The head of the UK’s largest trade union has warned that Ed Miliband has yet to “close the deal” with workers, days after it was cleared of vote-rigging in Falkirk.
Len McCluskey, of Unite, said the Opposition leader had a challenge ahead of him to convince working people that the Labour Party still had their interests at heart.
Mr McCluskey also offered Mr Miliband some breathing space, suggesting Unite would not immediately follow the GMB path of withdrawing funding to the party.
Asked if Unite intended to cut its affiliation funds, he said: “No. I understand exactly what Paul [Kenny, GMB general secretary] has done.”
Mr McCluskey who is a “close friend” of the GMB chief, said that Unite would “examine the proposals that are being put forward by Ed” before making a decision on party affiliation.
He said, however, that GMB’s decision to cut the donations it gives Labour from £1.2m to £150,000 from next year meant implications for all trade unions which “will have to examine where they stand in relation to the affiliation”.

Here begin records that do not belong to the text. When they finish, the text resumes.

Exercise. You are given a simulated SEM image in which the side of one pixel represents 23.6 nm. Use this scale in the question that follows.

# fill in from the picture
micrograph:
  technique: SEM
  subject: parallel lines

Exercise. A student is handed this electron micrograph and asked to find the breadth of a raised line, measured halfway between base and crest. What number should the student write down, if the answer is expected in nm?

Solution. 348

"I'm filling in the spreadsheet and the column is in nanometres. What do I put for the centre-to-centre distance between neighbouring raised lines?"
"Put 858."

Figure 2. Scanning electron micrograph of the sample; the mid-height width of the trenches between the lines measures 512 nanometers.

The Unite chief, who has consistently said he welcomed Mr Miliband’s suggestions to review Labour’s relationship with the trade unions, added a word of warning, telling him to be careful what he wishes for.
Mr McCluskey rubbished suggestions that the union had had a hand in determining the outcome of an internal investigation by Labour into claims it had rigged the selection of a party candidate in Falkirk after demands were made for the report to be published.
Instead, Mr McCluskey said there was no need for an apology after his party was cleared of any wrongdoing.
He added: “As leader he will take us into our election and he will have my support and Unite’s support to do that.
“He is the guy we support but his challenge is to make sure that Labour demonstrates to ordinary working people ... he still has to close the deal with ordinary people.
“Unite are not looking for an apology, we want to move on now, it’s time now to concentrate on the real things that matter to our members, which is what does Labour stand for, how is Labour going to be different from this government?” said Mr McCluskey.
He insisted that under the guidance of its election strategy chief Lynton Crosby, the Conservatives were doing everything it could to smear Ed Miliband with the “trade union baseball bat”.
Mr McCluskey said: “We’ve got to expect this.
“As soon as the Conservative Party drafted in the Bush kangaroo Lynton Crosby we knew full well that their campaign was going to be dirtier, full of smears, more than normal.
“And they’ve hit on something that seems to give them an opportunity to hit Ed Miliband with the trade union baseball bat, and they want to create a division.
“Now it’s our task to make sure we don’t fall into those traps, so we’re going to work to create unity in our party so we can take them on.”
However, in a perfect example of the challenge that lies ahead – not just for Mr Miliband, but also the trade unions – Mr Kenny said an apology was necessary.
He described Labour’s reaction in the wake of the Falkirk allegations as a “disgrace” and said Mr Miliband needed to acknowledge this. “I think the manner in which – the language that was used about trade unions was absolutely appalling,” said Mr Kenny.
“If there is an apology owed – and I think there is – then the apology should be collectively to the trade unions.”
“There needs to be a recognition – it doesn’t need to be a public climbdown or humiliation”, but he rebuked those “who went off with half cocked... old attitudes”.